BUCKFIELD — Brad Plante has embraced the challenge of not only running Buckfield in the interim, but analyzing how the town operates and offering suggestions to selectmen.

The Poland resident began working as interim town manager on Tuesday, Aug. 1, and his contract ends Jan. 31, 2018. He is paid $1,500 a week. Plante was hired as interim town manager and a consultant, who will also assist selectmen in their town manager search.

“They’ve given me six months. … By the end of January I have to wrap this thing up,” he said recently from his new digs in the Buckfield Town Office. “[I will] assist them as we’re starting to wind down in [their] search for a permanent town manager and part of the deal was I was told they would not expect me to apply.”

And that is fine with Plante, as he was not looking for a permanent gig in Buckfield.

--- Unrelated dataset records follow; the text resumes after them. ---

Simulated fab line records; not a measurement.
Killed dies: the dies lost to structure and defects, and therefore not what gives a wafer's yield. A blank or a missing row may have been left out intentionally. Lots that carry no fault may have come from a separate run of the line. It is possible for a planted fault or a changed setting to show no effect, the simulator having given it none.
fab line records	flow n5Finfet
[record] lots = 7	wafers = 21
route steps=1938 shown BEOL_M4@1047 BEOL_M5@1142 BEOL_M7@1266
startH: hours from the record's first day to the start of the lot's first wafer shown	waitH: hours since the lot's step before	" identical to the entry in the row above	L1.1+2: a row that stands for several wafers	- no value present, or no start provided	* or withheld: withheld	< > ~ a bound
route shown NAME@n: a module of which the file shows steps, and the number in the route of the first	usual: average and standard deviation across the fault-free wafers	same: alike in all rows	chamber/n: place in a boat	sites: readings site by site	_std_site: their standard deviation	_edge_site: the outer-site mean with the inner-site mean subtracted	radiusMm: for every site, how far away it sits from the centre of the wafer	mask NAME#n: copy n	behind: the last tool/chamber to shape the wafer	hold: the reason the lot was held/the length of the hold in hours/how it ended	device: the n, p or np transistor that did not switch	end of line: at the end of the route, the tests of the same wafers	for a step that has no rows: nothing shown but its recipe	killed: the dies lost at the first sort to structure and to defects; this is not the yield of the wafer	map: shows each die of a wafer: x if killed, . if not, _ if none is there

“This was a good opportunity. It is kind of a unique situation because the project they wanted me to do. I think the fact that I have worked in several other communities – they’re all different – that experience and that knowledge will work well with what they’re trying to do here,” he said. “It kind of fit for me, it fit for them. It seemed like a win-win for both.”

Most recently, Plante served as Poland’s town manager for three years. He left that town at the end of March after opting to not renew his contract.

“I’m really kind of at the end of my career. I really wasn’t real keen on taking on another three-year contract,” he said. “[Serving temporarily in Buckfield] sort of works in my plan. I will be eligible for Social Security next year.”

Currently, Plante is learning who is who in town, meeting with department heads and employees and getting a sense of how things run.

“I have to get an understanding of how it works first before I can do anything or analyze,” he said. “I’m not really here to make any changes in ways that business is being conducted; this is not how I see this. … If it’s something that needs adjustment, some blatant safety thing, I will make an adjustment.

“Really this is more of looking what’s going on, making recommendations to the board of things I think they can do better,” he continued. “I am not here to change the world. That is not the role I think they want.”

And what better way of figuring out exactly what selectmen are looking for than by having a workshop? Plante and the board scheduled the workshop on his first day on the job and the workshop was held Wednesday, Aug. 9.

There, Plante garnered details of what selectmen want and figured out how they would go about it. They hammered out a time line for his consulting work and spoke with selectmen about setting up the first public hearing where businesses and the public would be invited to give their input. The hearing is scheduled for 6:30 p.m. Wednesday, Sept. 13, in the upstairs conference room at the Town Office at 34 Turner St. This is part of the data collection, he said.

“I would really like to get input from boards and committees,” Plante said.

He wondered what the final analysis product is that selectmen want. They told him at last week’s workshop they wanted a report and a draft of a governance policy.

“We may have put it out and have a final public hearing and let the people tell us what they think of it,” he said.

While Plante promised he would not metamorphose the town while there, he did plan on making a few small changes. This includes changing the format of the selectmen’s meeting agendas and adding a town manager’s report. The latter will highlight recent goings on in town or update the status of pending issues.

“It’s to give [selectmen] a better idea of what’s going on. It’s to give the general public an idea of what we do. They all think we sit here and drink coffee all day, but we’re actually pretty busy,” he said.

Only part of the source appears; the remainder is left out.